Imagine a video surveillance system that automatically watches for known suspects. That, in a nutshell, is what is created by feeding CCTV surveillance feeds to facial recognition software.
by James Careless
Together, this system compares faces in its database with images caught on real-time video; comparing distances between the eyes and other facial “landmarks” for similarities. When enough similarities occur, the system automatically alerts security personnel, allowing the humans to react to these threats quickly.
Multiple facial recognition using VeriLook SDK, from Neurotechnology and available through Fulcrum Biometrics. Granted, integrated face recognition/video surveillance systems are not perfect—false positives do happen. Still, “Accuracy has improved nearly two full orders of magnitude since the large scale studies [that were] published in 2002,” says Ken Nosker, president of Fulcrum Biometrics. “In the latest independent study published by NIST, researchers have shown that seven tested algorithms performed as good as or better at matching faces than humans were able to do.
“Major improvements to facial recognition performance have come from three key areas,” he adds. These are “higher resolution imaging devices, the introduction of 3D face recognition, and new image preprocessing techniques for handling variations in lighting or illumination before passing the processed images to the face recognition algorithms.”
For law enforcement, military and other government agencies who rely on video surveillance, facial recognition is indeed a powerful tool. But it is a tool with limits that must be acknowledged and dealt with, before this technology can perform as promised.
HOW IT WORKS
The human face is like a fingerprint: Even between twins, there are differences in facial features that are measurable and storable. These include the distance between the eyes, mouth, nose and other elements. They also encompass the size and shape of features by themselves and in relation to other facial landmarks.

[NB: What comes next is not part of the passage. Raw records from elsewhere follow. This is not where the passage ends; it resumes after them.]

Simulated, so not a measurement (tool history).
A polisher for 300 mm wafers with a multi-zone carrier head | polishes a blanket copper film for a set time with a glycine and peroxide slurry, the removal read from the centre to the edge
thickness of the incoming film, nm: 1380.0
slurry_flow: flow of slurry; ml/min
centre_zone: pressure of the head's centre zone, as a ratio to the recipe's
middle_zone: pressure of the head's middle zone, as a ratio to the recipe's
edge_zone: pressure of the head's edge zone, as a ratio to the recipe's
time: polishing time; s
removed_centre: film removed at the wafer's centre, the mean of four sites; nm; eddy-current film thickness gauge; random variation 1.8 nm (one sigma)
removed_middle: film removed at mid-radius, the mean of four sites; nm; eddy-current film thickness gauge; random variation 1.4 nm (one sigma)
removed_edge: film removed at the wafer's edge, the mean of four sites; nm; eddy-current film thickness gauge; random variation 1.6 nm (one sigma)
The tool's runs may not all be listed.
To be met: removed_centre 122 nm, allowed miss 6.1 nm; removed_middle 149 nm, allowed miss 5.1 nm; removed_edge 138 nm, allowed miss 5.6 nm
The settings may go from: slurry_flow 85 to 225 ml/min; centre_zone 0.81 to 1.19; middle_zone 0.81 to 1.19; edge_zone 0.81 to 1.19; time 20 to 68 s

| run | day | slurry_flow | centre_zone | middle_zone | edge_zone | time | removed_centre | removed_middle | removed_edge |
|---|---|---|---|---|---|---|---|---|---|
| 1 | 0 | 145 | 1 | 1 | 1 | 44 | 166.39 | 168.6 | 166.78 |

These measurements are captured by facial recognition software, then crunched and compacted by algorithms to reduce the complexity of the facial comparison process. When an image from a video feed is subsequently captured, it too is analyzed algorithmically and then compared against the facial recognition database; just as a suspect’s fingerprint is analyzed against a fingerprint database.
Like a fingerprint system, a facial recognition system is only as good as the number and quality of facial images stored in its database. This makes it useful for identifying people already in the system, but not those for whom no records exist.
Facial recognition/video surveillance systems are best known for spotting suspects in real time. But that’s not all they can do, says Stephen G. Russell, chairman and founder of 3VR, a San Francisco-based leader in intelligent surveillance. “Facial recognition systems can also be used in a historical sense, to search through recorded surveillance video to document a suspect’s activities over time.”
When combined with an automated alerting system, facial recognition/video surveillance systems can do the “dog work” for human operators, methodically sorting through the frames looking for algorithmic matches. They can also keep a lookout for hundreds and even thousands of suspects simultaneously, and mine the digital archives for these people’s past whereabouts and actions.
“The best part is that modern facial recognition software can work with NTSC-quality images,” says Henry Schneiderman, president of Pittsburgh Pattern Recognition. “In fact, our software can work with even smaller images, with just 25 pixels distance between the eyes. And it will operate on any reasonably powerful Intel-based computer.”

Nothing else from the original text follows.